That is why Simmons and other officials believe the pilot program is important, which has been rolled out in Central Prison in Raleigh and at prisons in Harnett and Pasquotank counties.

It works by streamlining the hiring process for correctional officers, which has many steps and can take up to 45 days until the state says yes to an applicant. But, as Stein, a Democrat, said at the press conference, many people can’t wait that long for a paycheck.

Once a person passes through the initial steps of being hired, they are put to work immediately in other roles as the certification steps continue.

“That means that people get hired, onboarded and paid quickly, so we’re not losing out talent to other places that can get them started faster,” the governor said. “The pilot initiatives are working. In four months, this pilot program has hired 95 people at three prisons: 31 new hires at Central Prison, 43 new hires and Harnett exceeding their hiring goals of those two institutions, and while we have not yet hit our hiring goal at Pasquotank, we have hired 21 new officers there so far.”

Leslie Cooley Dismukes, secretary of NC DAC, said the system consists of 55 correctional facilities across the state, and they are hiring people at a higher rate, reducing the time to hire by about 10 days and the number of people dropping out.
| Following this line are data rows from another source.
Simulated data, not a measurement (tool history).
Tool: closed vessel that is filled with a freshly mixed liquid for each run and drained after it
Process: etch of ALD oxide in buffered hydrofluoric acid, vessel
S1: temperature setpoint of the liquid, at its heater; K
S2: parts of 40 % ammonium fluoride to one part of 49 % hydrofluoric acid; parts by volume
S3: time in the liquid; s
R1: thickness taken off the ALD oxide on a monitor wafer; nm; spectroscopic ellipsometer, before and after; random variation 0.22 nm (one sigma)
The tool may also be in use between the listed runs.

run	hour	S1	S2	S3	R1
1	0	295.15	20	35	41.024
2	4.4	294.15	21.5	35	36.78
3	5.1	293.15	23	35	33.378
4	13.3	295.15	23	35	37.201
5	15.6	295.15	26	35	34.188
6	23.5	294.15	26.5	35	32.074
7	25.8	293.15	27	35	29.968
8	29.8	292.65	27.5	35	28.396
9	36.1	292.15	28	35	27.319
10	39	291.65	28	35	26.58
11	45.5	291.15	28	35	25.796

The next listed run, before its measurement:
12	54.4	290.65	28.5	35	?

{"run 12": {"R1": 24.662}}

“Perhaps the most telling thing that I can share with you is about our staffing situation and our numbers from last year,” she said. “In 2025, we hired 2,647 people, and 1530 of those were correctional officers. Despite hiring more correctional officers in 2025 than we did in 2024, we ended the year with fewer filled correctional officer positions with the 24% turnover rate among correctional officers. Retention continues to be our greatest challenge.”

lawmakers propose 15.4% salary increase for officers

Currently, correctional officer salaries range from $18 to $25 an hour. Cooley Dismukes commended the General Assembly’s proposed salary increase for correctional officers, but added that she thought all corrections system employees, not just correctional officers, should get the 15% pay increase Stein had in his budget proposal earlier this year.

“If right now we give 15% to those on the step which desperately need it, then we may have correctional officer III’s who are making more than sergeants and if that happens, it will affect our sergeants, captains, and lieutenants, and then our case managers, food service workers, and maintenance workers,” she told reporters. “We have to recognize all of those people and the governor’s budget does that.”

Stein added that, without raises, he believes there may be more prison closures on the table, like Craggy Correctional Center in Woodfin, north of Asheville, which is scheduled to close by late summer. Stein said about 250 inmates will be transferred to neighboring facilities and every correctional officer and employee that worked there will have the option to work at a neighboring facility. There are no other potential closures at this time.

“There’s no question that long-term if our staffing shortages continue, we will have to make some critical decisions,” Cooley Dismukes said.